Daily Reading for August 20 • Bernard, Abbot of Clairvaux, 1153
It is good that faith is shadowy. It tempers the light to the dim-sighted eye and prepares the eye for the light. It is written: “By faith he cleanses their hearts” [Ac 15:19]. Faith, therefore does not extinguish the light but protects it. All that which an angel sees clearly, the shadow of faith delivers to me, stored up now in the embrace of the faithful, to be revealed in due time. Is it not expedient to hold that which is obscure when you cannot comprehend it in its nakedness?

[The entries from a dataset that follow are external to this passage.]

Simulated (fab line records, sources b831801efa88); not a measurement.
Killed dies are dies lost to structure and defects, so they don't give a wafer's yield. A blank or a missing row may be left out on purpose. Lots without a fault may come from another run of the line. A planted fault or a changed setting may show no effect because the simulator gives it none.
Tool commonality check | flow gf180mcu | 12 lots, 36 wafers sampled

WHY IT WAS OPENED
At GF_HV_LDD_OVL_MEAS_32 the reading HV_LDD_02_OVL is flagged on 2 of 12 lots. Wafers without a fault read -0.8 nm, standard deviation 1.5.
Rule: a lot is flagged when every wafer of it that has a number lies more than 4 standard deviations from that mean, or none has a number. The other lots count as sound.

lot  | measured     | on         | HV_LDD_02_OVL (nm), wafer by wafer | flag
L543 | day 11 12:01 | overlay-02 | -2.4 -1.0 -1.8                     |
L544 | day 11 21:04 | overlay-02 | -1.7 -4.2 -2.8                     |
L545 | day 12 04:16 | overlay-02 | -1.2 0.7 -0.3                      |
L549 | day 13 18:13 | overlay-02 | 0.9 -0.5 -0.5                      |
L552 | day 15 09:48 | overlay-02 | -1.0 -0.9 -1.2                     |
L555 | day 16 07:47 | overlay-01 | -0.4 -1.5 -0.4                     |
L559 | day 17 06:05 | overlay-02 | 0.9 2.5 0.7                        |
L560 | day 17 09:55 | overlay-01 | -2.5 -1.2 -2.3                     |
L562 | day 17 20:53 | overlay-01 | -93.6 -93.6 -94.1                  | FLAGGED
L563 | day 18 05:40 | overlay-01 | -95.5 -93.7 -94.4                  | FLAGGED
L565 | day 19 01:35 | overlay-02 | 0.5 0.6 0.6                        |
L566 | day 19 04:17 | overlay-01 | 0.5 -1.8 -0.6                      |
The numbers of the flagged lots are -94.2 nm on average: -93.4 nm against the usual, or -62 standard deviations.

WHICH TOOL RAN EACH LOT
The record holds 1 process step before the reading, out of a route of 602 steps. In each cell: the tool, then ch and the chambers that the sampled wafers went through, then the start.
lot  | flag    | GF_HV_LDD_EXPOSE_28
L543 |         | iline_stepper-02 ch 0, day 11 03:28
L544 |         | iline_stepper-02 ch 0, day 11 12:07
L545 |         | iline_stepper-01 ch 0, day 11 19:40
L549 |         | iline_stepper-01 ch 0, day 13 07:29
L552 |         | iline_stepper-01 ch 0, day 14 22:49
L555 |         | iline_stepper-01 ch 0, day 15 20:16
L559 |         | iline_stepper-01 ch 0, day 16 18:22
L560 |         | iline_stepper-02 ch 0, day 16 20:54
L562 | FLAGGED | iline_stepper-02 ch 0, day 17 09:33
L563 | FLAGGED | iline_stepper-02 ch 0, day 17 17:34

The Lord’s mother so lived in the shadow of faith that it is said of her: “Blessed are you who have believed” [Lk 1:45]. Even the body of Christ was a shadow for her, as we hear: “The power of the Most High will cover you with its shadow” [Lk 1:35]. This is no mean shadow which is formed by the power of the Most High. Truly there was power in Christ’s flesh which overshadowed the Virgin, since, by the enveloping shield of his quickening body, she could bear the presence of his majesty and sustain the inaccessible light [1Tm 6:16]—something impossible to mortal woman. That was power indeed, by which all opposing power was defeated. Both the power and the shadow [Lm 4:20] put demons to flight and shield humans—surely a quickening power, surely a refreshing shadow. We who walk by faith [2 Co 5:7] live in the shadow of Christ.
From Bernard of Clairvaux’s Sermons on the Song of Songs 31.9-10, quoted in John R. Sommerfeldt, “Bernard of Clairvaux On the Truth Accessible Through Faith,” in The Joy of Learning and the Love of God: Essays in Honor of Jean Leclercq, edited by E. Rozanne Elder (Kalamazoo, Mich.: Cistercian Publications, 1995).